Bankruptcy prediction is one of the most important research topics in
the area of accounting and finance. The rapid increase of data science,
artificial intelligence, and machine learning has led researchers to
develop an accurate bankruptcy prediction model. Recent studies show
that ensemble methods achieve better performance than traditional
machine learning models for predicting corporate failure, especially
with highly imbalanced datasets. However, the black box property of
these techniques remains difficult to interpret the result and generate
corporate classes without any explanation. To this end, we propose to
build an accurate and interpretable classification model that generates
a set of prediction rules for output. In this paper, a semi-supervised
Tri-eXtreme Gradient Boosting (Tri-XGBoost) is suggested. In the
proposed approach, three different xgboost methods are applied as the
weak classifiers (gbtree xgboost, gblinear xgboost, and dart xgboost)
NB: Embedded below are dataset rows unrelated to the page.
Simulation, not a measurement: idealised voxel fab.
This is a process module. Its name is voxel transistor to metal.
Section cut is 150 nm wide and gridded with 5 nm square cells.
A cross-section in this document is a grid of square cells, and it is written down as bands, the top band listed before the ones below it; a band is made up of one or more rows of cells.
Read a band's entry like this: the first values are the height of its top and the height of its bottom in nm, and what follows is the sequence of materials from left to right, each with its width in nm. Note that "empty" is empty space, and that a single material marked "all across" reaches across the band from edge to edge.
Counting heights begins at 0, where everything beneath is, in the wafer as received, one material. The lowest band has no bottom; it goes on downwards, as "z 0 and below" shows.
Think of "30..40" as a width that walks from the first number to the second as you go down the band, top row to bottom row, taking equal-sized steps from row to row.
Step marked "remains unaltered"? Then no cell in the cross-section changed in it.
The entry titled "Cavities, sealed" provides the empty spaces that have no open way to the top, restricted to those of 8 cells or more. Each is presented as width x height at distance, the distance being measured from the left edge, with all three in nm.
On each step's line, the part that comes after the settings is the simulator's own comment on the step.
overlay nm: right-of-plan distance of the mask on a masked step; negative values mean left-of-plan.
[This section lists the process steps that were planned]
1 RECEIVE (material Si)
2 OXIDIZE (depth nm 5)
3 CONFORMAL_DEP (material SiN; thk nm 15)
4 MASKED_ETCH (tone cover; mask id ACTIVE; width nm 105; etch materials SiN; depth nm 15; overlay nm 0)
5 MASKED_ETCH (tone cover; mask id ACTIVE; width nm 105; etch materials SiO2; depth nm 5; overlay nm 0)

combined with sampling methods such as Borderline-Smote (BLSmote) and
Random under-sampling (RUS) to balance the distribution of the datasets.
In addition, the xgboost is applied to choose the most important
features which increase the predictive accuracy. Finally, our result is
presented in the form of “IF-THEN” rules to enhance the
comprehensibility of the model by both applicants and experts. Our
proposed model is validated using the Polish bankruptcy imbalanced
datasets. The experimental results confirm the performance of our
proposed method compared to the existing methods with an AUC, G-mean and
F1-score ranging from 91% to 97%.